Cloudy with a Chance of Meatballs by Judi Barrett, Illustrated by Ron Barrett
This classic story starts with a young boy and girl eating pancakes with their grandparents. As one of the flapjacks flies through the air, grandpa is reminded of a tall tale about Chewandswallow, a town where soup rained from the sky, the snow was made of mashed potatoes, and the wind blew in storms of hamburgers. All the townspeople were happy, and well fed, but then, the town had pancake storms, covering the school so no one could get in. Tomato tornadoes occurred, along with other food-related natural disasters, including giant meatball hail, ruining houses. How do the townspeople survive? Read this very silly, wonderfully illustrated picture book and find out.

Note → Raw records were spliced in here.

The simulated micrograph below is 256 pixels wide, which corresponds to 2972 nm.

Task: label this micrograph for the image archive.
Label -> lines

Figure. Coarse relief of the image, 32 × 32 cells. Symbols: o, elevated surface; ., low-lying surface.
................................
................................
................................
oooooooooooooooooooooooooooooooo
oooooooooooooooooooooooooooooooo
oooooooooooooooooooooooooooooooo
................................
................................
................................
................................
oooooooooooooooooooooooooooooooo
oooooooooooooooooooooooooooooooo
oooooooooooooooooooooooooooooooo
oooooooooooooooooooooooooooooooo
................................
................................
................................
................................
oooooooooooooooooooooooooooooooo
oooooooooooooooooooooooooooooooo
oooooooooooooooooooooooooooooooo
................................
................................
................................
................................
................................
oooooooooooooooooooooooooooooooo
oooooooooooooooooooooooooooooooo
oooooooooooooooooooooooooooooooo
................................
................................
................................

The Candymakers by Wendy Mass
It’s time for the annual candy making competition! At the “Life is Sweet” candy factory, things are definitely much more exciting. Four 12-year-olds with their own stories to tell: Logan; the Candymaker’s son, Daisy; a girl with a huge secret, Miles; an innocent thoughtful boy with a hidden past, and Phillip; a young contestant seeking revenge. This book has a few sweet lessons on friendship, honesty, and being courageous enough to be yourself, mixed in with lots of candy! If you like this one, read the sequel, The Candymakers and the Great Chocolate Chase.
So if your child loves to cook and baking is a favorite weekend activity, then they may discover that they have something in common with the characters in these stories. Each book in our collection is filled with cooking adventures, and some even include recipes for you and your children to try! So what are you waiting for? Let’s get cooking!